At the end of Adhyāya VIII, Mandlik has printed the following verse with Medhātithi’s explanation thereupon —

atha śaktivihīnaḥ syād ṛṇī kālaviparyayāt |
śakyaprekṣam ṛṇaṃ dāpyaḥ kāle deśe yathodayam||

 

This verse, though commented upon by Medhātithi, has been omitted by all other commentators.

It is found in Nārada (131.) It is quoted in Vivādaratnākara (p. 71) as from Nārada; it explains ‘Śaktivihīnaḥ’ as ‘without ability to repay the debt,’ and ‘kālaviparyayāt’ as ‘on account of famine and so forth.’

The verse is not Manu’s, it is Nārada’s; and it has been only quoted by Medhātithi and explained by him in course of his comment on verse 159.

 

Comparative notes by various authors:

(verses 8.154-155)

Nārada (1.131, 134). — ‘When a debtor has been disabled by a reverse of fortune (from paying the debt), he shall be made to discharge the debt gradually, according to bis means, as he happens to gain wealth. If the debtor, owing to a calamity, has not means sufficient to discharge the whole debt, the claim of the creditor shall be entered in a legal document, specifying the caste (of the parties), their names and names of their neighbours.’

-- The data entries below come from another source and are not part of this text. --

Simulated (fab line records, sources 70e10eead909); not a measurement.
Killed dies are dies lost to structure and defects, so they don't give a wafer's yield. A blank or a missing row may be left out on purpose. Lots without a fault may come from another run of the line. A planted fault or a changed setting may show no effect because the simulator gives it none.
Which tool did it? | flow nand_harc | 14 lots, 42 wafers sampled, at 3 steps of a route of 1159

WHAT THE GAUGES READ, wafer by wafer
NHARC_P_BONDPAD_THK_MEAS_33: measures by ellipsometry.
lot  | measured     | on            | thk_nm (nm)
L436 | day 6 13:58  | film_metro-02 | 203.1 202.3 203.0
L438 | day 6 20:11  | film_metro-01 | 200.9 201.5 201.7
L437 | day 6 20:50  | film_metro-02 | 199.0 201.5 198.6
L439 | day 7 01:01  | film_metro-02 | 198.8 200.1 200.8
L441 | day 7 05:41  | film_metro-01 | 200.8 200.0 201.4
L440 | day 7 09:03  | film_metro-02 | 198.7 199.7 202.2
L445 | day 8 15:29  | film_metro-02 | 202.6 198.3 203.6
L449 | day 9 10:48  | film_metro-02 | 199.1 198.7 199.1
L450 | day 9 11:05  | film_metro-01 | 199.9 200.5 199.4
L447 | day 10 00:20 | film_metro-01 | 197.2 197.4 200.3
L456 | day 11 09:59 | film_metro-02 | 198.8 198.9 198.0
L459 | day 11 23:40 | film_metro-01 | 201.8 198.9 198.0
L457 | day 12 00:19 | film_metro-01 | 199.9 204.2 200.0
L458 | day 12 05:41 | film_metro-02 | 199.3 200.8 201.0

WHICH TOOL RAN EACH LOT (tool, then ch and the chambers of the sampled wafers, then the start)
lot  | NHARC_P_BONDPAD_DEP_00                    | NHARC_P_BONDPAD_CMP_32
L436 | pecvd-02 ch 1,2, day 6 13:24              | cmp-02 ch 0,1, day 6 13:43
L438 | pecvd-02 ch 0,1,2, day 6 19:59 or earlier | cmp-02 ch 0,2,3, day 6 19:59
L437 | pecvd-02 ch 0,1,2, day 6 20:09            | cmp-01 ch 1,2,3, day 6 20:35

Bṛhaspati (11.47, 60). — ‘A loan shall be restored on demand, if no time has been fixed; or on the expiry of the time, if time has been fixed; or when interest ceases. When the time fixed for payment has elapsed, and the interest has ceased, the creditor may either recover his loan or cause a new bond to be written in the form of compound interest.’

Bhāradvāja (Parāśaramādhava-Vyava., p. 193). — ‘If the debtor has no money to repay the debt, he shall liquidate it by giving grains, gold, or cattle, or clothes, slaves or conveyances.’

 

 

VERSE 8.155

Section XXVII - Limitation of Interest (kusīdavṛddhi)

 

अदर्शयित्वा तत्रैव हिरण्यं परिवर्तयेत् ।
यावती सम्भवेद् वृद्धिस्तावतीं दातुमर्हति ॥१५५॥

adarśayitvā tatraiva hiraṇyaṃ parivartayet |
yāvatī sambhaved vṛddhistāvatīṃ dātumarhati ||155||

 

Not having brought forward the gold, he should renew the bond; and he should pay as much interest as may be possible. — (155)

 

Medhātithi’s commentary (manubhāṣya):

‘Not having brought forward’ — paid up — ‘the gold,’ — i.e., the amount of gold due as interest, — ‘he should renew the bond’; — i.e., in the presence of witnesses he should make the declaration — ‘I owe this man so much principal and so much interest,’ — and should put this down in writing also; entering the amount of interest for one year; — so explain some people.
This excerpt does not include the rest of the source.